Mike James gave this title the maximum five stars, saying that overall it’s a great introduction to Go if you’re in a hurry and not a complete dummy. He said that while it won’t make you an expert, it will do more than just start you. There are no large-scale examples, although Mike considers that to be an advantage. It’s also too short to cover everything, but for its size it covers enough.

Highly recommended if you want a Go refresh.


Author: Wei-Meng Lee
Publisher: For Dummies
Pages: 336
ISBN: 978-1119786191

This recommendation from Mike James is made even though he says this is not a book for dummies. Giving the title four stars, Mike says it’s a fairly reasonable book on Go, well-written and to the point.
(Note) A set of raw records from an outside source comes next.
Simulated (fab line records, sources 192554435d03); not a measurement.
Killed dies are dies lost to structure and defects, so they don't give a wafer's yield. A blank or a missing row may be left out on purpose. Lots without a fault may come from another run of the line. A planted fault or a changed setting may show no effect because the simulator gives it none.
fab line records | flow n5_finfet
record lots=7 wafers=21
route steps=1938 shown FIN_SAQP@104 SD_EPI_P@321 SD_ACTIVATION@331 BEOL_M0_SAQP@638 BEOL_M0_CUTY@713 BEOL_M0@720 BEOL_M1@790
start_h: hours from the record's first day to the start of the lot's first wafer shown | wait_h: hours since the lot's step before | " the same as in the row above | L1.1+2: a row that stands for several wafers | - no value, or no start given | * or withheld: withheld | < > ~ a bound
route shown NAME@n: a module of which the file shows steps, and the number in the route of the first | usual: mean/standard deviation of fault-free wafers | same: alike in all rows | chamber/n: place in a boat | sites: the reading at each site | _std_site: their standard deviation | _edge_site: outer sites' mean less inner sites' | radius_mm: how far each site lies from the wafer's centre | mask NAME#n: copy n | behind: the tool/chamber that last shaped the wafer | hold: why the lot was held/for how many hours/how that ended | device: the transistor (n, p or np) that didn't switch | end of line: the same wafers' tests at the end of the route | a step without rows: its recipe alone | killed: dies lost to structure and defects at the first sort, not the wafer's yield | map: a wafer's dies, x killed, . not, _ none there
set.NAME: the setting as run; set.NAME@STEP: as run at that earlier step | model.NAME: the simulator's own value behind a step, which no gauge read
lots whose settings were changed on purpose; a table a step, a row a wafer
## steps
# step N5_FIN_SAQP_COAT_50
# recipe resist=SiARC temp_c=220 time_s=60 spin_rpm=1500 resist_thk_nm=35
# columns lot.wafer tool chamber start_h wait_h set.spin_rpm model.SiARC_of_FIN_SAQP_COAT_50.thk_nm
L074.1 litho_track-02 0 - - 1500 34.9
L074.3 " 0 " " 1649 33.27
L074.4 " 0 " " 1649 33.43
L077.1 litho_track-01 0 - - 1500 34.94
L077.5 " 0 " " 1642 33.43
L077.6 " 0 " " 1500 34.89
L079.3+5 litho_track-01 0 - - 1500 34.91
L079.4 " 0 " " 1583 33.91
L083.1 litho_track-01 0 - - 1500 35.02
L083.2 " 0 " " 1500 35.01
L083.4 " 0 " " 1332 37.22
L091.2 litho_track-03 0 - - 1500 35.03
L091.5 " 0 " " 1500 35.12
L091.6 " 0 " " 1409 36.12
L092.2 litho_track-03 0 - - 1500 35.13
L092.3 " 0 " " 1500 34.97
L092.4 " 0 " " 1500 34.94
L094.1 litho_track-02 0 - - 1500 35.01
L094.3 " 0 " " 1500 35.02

Mike says that overall it’s a fairly standard account of a language for anyone who already knows how to program, but it’s not as concise as you might like in the early chapters. It doesn’t do a good job of selling the benefits of Go as a language, and it doesn’t discuss Go as a systems programming language. You might want a copy if some of the practical examples are things you want to do.


Author: Alan AA Donovan and Brian W. Kernighan
Publisher: Addison Wesley
Pages: 400
ISBN: 978-0134190440

When reviewing this book, Harry Fairhead posed the question “Can Brian Kenighan do for Go what he did for C?” Brian W. Kernighan wrote the classic guide to C, back when it was a new language, co-authoring it with Dennis Richie, one of the creators of C. There’s a lot on Go that are similar to C, and indeed this book has similarities to the classic “The C Programming Language” beyond the shape of the title.

Harry’s conclusion was that this book was easy to read was not as useful as the original classic K&R book on C. Harry learned C from the K&R book over a weekend, but couldn’t say the book Go had transformed him overnight into a Go. programmer in the same way. Awarding four stars, Harry called the title concise, but said there was so much more to say, concluding: “After reading it, you can probably write Go programs, but probably not with confidence – there has too much to remember.”


Author: David Chisnal
Publisher: Addison Wesley
Pages: 288
ISBN: 978-0321817143

Don’t make the mistake of thinking this “phrasebook” is just some sort of reference. It’s one of the best introductions to the Go language you can find and why it’s packaged that way is a mystery, according to Mike James, who gave the book a 4.5 star rating.

He says you can expect to read this book cover to cover despite its small size and being labeled a “phrasebook” because it’s more than just a cookbook or a list of idioms in Go. Rather, it’s a perfectly readable introduction to the language that has been misrepresented.

Mike says if you’re looking for a quick introduction to Go and are a reasonably proficient programmer, this comes highly recommended. However, he hopes the publisher will produce a revised book with bigger pages and a better title!